CS263 Workshop 3: SUBQUERIES , JOINING TABLES and the UNION OPERATOR
We will be using the same data (the ‘company’ database) as in previous workshops. So, again log in to MySQL:Start\AllProgs\Departmental Software\Computing\MySQL
- Trigger MySQL with root user privileges (allows you to do anything):
- Mysql –u root
Then tell it to use the ‘company’ database::
USE company;
{If the 'company' database cannot be found, re-build it using the instructions at the beginning of Workshop 2}
Subqueries are always processed starting with the innermost SELECT statement and then working outwards. Here is an example where we want to retrieve the order numbers of all orders items (from the OrderItems table) which contain the item RGAN01 {notice this is a zero, not the letter ‘O’).
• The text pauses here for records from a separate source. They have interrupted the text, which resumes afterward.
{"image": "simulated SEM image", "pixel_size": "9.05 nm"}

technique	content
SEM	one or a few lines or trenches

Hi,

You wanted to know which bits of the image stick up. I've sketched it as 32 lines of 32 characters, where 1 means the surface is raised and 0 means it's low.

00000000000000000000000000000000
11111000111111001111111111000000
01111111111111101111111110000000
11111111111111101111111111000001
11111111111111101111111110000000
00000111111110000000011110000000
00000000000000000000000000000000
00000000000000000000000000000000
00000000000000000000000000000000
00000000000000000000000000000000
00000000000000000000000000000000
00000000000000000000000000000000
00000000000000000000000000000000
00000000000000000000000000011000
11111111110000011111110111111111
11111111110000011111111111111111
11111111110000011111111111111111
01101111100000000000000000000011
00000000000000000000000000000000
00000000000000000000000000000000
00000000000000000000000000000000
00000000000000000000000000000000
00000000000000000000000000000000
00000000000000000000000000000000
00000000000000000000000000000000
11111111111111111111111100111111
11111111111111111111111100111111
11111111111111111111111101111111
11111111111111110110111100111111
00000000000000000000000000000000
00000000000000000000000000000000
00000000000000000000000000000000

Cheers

Retrieve the customer ID (from the Orders table) of all customers who have orders listed in the order numbers returned in the previous step.
SELECT cust_id, order_num
FROM Orders
WHERE order_num IN (SELECT order_num
FROM OrderItems
WHERE prod_id = ‘RGAN01’);
Note: Subquery SELECT statements can only retrieve a single column. There is no limit to the nesting of subqueries, though deep nesting may affect performance.
Here is an example of using a subquery to create a calculated field. Here we want to retrieve a list of customers and the state they live in from the Customers table, then for each customer retrieved we want to calculate the number of associated orders in the Orders table:
SELECT cust_name, cust_state,
(SELECT COUNT(*)
FROM Orders
WHERE Orders.cust_id = Customers.cust_id) AS number_ordered
FROM Customers
{Note that the indenting of the subquery makes it more readable. Also note the indexing of the table name and the column name (such as Orders.cust_id and Customers.cust_id) – this must be used wherever there is possible ambiguity about column names.}
Why use JOINS? - Breaking data into multiple tables enables more efficient storage, easier manipulation, and greater scalability. However, if data is stored in multiple tables, how can you retrieve that data with a single SELECT statement? To do this we use a JOIN, which associates tables within a SELECT statement, allowing us to join multiple tables so that a single set of outputs is returned, and the join associates the correct rows in each table ‘on the fly’. A join is created by the DBMS as needed, and it only persists for the duration of the query execution. Here is an example EQUIJOIN (INNER JOIN) - of joining the two tables Vendors and Products based on the testing of equality between the tables, and displaying vend_name, prod_name and prod_price.Make sure you have a WHERE clause with the JOIN – or your DBMS may return far more data than you want!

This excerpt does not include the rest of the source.